Non-gendered wording isn't exclusive to English, it's mostly other European languages that stick to doing that.

There are some languages that don't even have different words for "he" and "she".

Edit: made the wording less asshole-y

[–] [email protected] 21 points 2 weeks ago (1 children)

Non-gendered wording isn't exclusive to English. Asia exists.

I wasn't trying to imply otherwise.

Thanks for the insight!

[–] [email protected] 3 points 2 weeks ago (1 children)

Chinese is even cooler in that they don't need different, often irregular versions of the same word for tense and plural either.

[–] [email protected] 3 points 2 weeks ago (1 children)

Hell yes

Just use one character and there you have your plural

[–] [email protected] 3 points 2 weeks ago* (last edited 2 weeks ago) (1 children)

They lose out in that any time you refer to something that can be counted, you have an irregular counting word before it. Each word doesn't get its own counting word though, and there's a generic, ge you can always use if you have the vocabulary of a 3 year old, so it's not that bad, but it's still completely unnecessary memorization.

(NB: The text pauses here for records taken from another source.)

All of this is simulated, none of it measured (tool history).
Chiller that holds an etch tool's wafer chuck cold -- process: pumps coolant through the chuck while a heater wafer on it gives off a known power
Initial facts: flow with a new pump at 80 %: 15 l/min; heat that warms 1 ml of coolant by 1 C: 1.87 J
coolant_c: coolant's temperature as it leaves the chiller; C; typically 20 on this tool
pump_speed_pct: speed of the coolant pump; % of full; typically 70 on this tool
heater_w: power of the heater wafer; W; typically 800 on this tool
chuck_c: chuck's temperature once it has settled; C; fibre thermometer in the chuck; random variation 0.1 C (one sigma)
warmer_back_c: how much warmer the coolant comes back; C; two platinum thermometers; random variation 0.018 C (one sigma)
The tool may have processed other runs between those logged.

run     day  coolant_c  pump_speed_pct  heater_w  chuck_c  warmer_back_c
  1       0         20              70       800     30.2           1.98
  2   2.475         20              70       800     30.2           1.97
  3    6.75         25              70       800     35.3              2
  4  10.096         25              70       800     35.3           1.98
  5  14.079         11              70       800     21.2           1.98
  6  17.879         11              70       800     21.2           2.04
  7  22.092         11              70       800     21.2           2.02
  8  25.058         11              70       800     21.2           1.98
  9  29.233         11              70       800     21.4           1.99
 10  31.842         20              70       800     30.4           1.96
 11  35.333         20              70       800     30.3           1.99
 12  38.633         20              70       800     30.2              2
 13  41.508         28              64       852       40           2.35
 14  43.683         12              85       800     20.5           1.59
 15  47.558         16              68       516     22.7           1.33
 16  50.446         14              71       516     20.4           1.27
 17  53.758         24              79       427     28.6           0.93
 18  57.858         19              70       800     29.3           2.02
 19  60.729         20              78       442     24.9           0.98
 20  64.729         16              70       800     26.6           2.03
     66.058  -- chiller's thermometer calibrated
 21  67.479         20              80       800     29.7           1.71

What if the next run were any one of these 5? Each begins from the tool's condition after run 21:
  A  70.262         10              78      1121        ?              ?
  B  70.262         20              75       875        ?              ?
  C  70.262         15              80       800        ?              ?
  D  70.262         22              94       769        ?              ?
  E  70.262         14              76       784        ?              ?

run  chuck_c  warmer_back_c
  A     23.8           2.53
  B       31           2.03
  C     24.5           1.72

[–] [email protected] 2 points 1 week ago

Here I agree, it's an unnecessary pain, and the counting words are often super counter-intuitive

[–] [email protected] 4 points 2 weeks ago

Non-gendered wording isn't exclusive to English. Asia exists.

I mean to be fair those languages have other ways of determining which word does what other than sentence order and vibes if my knowledge of basic Chinese is correct.